Several EU countries on Friday seized and destroyed suspect beef from a Polish slaughterhouse where allegedly sick cows were butchered as French authorities said some of the meat had already been sold to customers.
Warsaw has attempted to reassure affected countries and said that the meat does not pose a health risk.
Poland’s chief veterinarian Pawel Niemczuk confirmed that 2.7 tonnes of the suspect beef was exported, while the European Commission said the meat was traced to 13 member states, where it was being withdrawn and destroyed.
The scare recalls a 2013 scandal in which horsemeat was passed off as beef and used in ready-to-eat meals sold across Europe.
Brussels is to send a team of auditors to Poland to assess the situation on the spot, European Commission spokeswoman Anca Paduraru said.

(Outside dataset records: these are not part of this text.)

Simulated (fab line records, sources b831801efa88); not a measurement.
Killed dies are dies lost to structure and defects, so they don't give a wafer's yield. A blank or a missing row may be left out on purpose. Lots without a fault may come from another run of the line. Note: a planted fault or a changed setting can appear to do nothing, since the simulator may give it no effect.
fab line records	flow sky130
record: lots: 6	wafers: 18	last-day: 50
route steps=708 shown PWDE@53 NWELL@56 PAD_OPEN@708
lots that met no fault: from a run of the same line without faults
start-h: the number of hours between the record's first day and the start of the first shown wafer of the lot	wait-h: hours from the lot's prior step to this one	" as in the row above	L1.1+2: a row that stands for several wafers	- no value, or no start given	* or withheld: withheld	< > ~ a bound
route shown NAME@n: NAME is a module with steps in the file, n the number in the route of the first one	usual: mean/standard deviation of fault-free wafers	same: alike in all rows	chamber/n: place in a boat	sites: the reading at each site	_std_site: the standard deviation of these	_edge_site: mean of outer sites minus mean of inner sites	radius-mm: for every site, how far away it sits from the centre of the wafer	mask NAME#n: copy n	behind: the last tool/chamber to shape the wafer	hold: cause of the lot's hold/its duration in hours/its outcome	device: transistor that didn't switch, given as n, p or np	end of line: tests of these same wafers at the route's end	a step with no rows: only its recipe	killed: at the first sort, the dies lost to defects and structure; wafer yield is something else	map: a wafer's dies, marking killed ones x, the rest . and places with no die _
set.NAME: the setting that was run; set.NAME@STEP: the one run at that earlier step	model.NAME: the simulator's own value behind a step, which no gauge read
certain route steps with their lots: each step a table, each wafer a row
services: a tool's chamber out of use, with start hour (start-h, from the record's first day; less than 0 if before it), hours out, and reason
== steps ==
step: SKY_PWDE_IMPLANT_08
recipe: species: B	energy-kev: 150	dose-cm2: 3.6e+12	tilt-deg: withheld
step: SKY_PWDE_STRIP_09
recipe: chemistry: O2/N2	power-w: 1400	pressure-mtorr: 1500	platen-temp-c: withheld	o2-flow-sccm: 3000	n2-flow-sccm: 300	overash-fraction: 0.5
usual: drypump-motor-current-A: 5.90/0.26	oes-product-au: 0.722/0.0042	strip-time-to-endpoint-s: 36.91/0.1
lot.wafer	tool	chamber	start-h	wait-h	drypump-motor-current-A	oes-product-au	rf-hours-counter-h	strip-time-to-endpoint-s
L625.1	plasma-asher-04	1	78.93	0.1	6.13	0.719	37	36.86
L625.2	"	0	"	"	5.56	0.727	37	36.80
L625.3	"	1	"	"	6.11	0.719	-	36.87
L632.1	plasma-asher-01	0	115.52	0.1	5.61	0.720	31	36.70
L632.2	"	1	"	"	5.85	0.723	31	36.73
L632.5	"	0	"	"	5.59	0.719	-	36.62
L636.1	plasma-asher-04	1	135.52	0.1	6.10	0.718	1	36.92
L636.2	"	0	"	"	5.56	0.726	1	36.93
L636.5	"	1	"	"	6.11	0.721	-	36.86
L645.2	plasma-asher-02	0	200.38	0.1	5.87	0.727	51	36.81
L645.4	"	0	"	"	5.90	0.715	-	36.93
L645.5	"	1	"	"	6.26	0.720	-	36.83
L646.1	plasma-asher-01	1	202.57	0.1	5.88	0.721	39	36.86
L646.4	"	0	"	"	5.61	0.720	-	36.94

French authorities said 795kg of beef from the slaughterhouse — which has now been closed — had been imported.
More than 500kg have already been seized and destroyed, the French Directorate-General of Food said.
However, about 150kg had been “sold to consumers notably through butchers’ shops,” which were attempting to alert the customers, the French Ministry of Agriculture said in a statement.
Attempts to track down the remaining meat were ongoing, it said.
Nine French companies had been “duped” into importing beef from the abattoir in Kalinowo, a village about 100km northeast of Warsaw, French Minister of Agriculture Didier Guillaume said.
Portuguese authorities said they had destroyed 99kg of suspect Polish beef, while Romania said it had eliminated 1.4 tonnes as a “safety measure.”
The Swedish National Food Agency said that just under 100kg of the total 239kg of suspect Polish beef delivered to the country had already been consumed, while the rest has been seized.
The beef was also exported to the Czech Republic, Estonia, Finland, Germany, Hungary, Latvia, Lithuania, Slovakia and Spain, the European Commission said.
Niemczuk said another 7 tonnes were sold to about 20 outlets in Poland, but added that tests found it did not pose a health risk.